Midway through the book the female lead, Nedra, who reads biographies of great achievers, reflects that “the power to change one’s life comes from a paragraph, a lone remark.”

The lines that penetrate us are slender, like the flukes that live in river water and enter the bodies of swimmers. She was excited, filled with strength. The polished sentences had arrived, it seemed, like so many other things, at just the right time. How can we imagine what our lives should be without the illumination of the lives of others?

And while reading Light Years may not be a life-changing event (but then again), illumination of the lives of others is precisely its achievement. The light of the title is present everywhere, and few chapters open without a reference to the light: of Rome, of New York, of Paris (“In the morning the light came in silence” … “The room filled with light” … “the river is spilling light”). And Salter illuminates the lives of his characters, the happily-unhappily married Viri and Nedra, with astonishing stylistic brilliance.

Viri and Nedra, prosperous and envied, are not faithful to one another, and their move from marital bliss to domestic blitz and beyond carries echoes of Yates (and has his ultimate tragedy), with prose less plain than his but equally unflinching and honest. The characters are not always sympathetic but when an author can set them wriggling on a pin like this, who cares? So relentlessly seductive is Light Years that each time I returned to it I felt like a teenage suitor: giggling, nervous, hot-faced with intimidation.

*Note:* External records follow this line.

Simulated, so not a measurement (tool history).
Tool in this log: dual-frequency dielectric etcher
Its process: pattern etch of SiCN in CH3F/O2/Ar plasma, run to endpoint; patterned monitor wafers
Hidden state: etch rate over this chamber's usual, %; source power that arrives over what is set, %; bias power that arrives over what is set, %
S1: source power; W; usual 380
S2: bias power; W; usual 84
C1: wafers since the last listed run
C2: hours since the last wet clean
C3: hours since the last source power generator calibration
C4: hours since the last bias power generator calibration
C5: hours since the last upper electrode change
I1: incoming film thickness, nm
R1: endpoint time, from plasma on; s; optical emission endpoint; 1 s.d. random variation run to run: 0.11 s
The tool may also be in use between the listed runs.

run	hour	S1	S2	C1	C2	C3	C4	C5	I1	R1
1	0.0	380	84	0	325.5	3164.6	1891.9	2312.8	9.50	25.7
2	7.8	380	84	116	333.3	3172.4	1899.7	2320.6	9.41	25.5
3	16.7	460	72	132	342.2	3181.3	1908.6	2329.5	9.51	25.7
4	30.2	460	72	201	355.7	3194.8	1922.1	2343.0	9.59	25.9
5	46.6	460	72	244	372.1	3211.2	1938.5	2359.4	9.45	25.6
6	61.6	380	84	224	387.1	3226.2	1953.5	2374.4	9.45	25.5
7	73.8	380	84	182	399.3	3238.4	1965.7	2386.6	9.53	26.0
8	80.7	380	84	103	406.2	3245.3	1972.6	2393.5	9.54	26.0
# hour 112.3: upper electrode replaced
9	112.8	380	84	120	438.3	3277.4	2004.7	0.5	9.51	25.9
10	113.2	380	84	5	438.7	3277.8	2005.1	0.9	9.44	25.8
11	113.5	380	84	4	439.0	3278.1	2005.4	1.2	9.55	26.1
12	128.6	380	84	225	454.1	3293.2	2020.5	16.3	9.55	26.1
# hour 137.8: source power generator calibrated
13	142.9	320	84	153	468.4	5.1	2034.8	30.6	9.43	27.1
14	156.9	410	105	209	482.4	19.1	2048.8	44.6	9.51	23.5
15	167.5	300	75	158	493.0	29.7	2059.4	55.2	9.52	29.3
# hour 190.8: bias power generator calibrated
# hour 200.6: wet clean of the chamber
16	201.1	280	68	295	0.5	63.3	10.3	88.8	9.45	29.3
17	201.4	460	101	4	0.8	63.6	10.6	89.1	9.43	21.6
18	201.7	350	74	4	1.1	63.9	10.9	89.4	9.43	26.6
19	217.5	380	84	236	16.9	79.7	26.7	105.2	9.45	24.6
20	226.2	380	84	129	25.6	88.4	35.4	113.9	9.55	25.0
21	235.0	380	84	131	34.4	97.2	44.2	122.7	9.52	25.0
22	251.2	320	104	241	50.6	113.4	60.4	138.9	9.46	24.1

Salter’s ability to despatch a character in a few lines is extraordinary. Here he is (through Nedra’s biographies again) on Barcelona’s celebrated architect Gaudi, “who lived to that old age which is sainthood”:

In the end he was struck by a streetcar and left unattended. In the bareness and odor of the charity ward amid the children and poor relations a single eccentric life was ending, a life that was more clamorous than the sea, an everlasting life, a life which was easy to abandon since it was only a husk; it had already metamorphosed, escaped into buildings, cathedrals, legend.

Elsewhere, the writing put me in mind of Updike or Bellow without that restless density which can make their stuff a chore at times. However beautiful Salter’s flexuous prose (and it pretty much always is), the story remains open and fluent, full of air – and light. The narrative proceeds in jumps, impressionistically: a scene here, a set piece there, covering twenty years. Salter seems keen to show what he can do, demonstrating his wit early on with an exchange between Viri and a bespoke shirtmaker, then switching to reflective mood, social satire, and making some scenes impressively erotic without being explicit (particularly in Viri’s horribly realistic obsession with his sometime mistress, Kaya Doutreau).

Most impressive of all, perhaps, is a scene where a character’s father dies in a wrenching and arduous two-page stretch. It puts the tin hat on any questions about Salter’s ability and virtuosic brilliance, or about this being my book of the year so far. It begins like this.

It took a long time, it took forever; days and nights, the smell of antiseptic, the hush of rubber wheels. This frail engine, we think, and yet what murder is needed to take it down. The heart is in darkness, unknowing, like those animals in mines that have never seen the day. It has no loyalties, no hopes; it has its task.

02.12.07

Kobo Abe: The Face of Another

Posted in Abe Kobo, Penguin Modern Classics at 2:00 pm by John Self

Kobo Abe’s The Face of Another (1966) has a better cover than The Woman in the Dunes, but that cheap thrill is soon forgotten when ploughing through this turgid tome.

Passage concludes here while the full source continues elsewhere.